Oh, dear customer. Dear, sweet customer who felt it was okay to snap your fingers at me all night and constantly expect me to be there for you whenever you needed something yet completely ignored me when I would ask you any question. Why were you so rude to me? Everything was fine and dandy when you first came in and I thought we started out on the right foot with one another, but somewhere between me filling up your water and serving you the bread basket, which you told me to bring to you rather than asking me, things went downhill. Did a bee get in your bonnet? Did someone piss in your Wheaties? Did a bug crawl up your ass and commit suicide after realizing it had entered a never-ending colon maze of cholesterol that it would never be able to escape?

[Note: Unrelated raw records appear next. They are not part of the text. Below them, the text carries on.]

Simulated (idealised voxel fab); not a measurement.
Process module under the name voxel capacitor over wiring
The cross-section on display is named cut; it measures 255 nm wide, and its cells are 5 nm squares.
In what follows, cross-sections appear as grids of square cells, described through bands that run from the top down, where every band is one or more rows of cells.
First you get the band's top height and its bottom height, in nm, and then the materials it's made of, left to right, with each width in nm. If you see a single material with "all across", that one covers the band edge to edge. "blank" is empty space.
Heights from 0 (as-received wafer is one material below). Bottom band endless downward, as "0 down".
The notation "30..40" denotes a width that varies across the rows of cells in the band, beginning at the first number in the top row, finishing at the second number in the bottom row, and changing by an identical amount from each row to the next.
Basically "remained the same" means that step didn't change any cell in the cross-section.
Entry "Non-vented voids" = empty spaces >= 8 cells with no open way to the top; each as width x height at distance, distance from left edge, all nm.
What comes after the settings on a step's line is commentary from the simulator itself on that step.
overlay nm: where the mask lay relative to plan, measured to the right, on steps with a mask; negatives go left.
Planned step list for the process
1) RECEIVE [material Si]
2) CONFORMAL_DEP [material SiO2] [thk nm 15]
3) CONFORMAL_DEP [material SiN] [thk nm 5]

Even though you never once said please or thank you to me and even though I saw at least one of your friends roll his eyes at how you treated me, I remained professional and respectful to you, determined to be the bigger person. I kept a smile on my face knowing that I would have my vengeance when I sat in front of my computer and wrote a blog post about your wretched behavior. But then I saw another way I could exact my passive aggressive revenge on you.
“Wrap that up for me,” you burp out to me, sliding your plate to the edge of the table and not making eye contact with me. On the plate, I see a sad bite of filet mignon and a few pieces of roasted potatoes that avoided the gaping hole of disgust that you call a mouth. “Hurry up, I gotta go.”
I take your food to the sidestand and wrap it up, pulling out my phone to document what I will do in order to make myself feel better about being mistreated by a low-lying piece of scum such as you. I hope you enjoy your food later, asshole. And thanks for the 12% tip. What a surprise.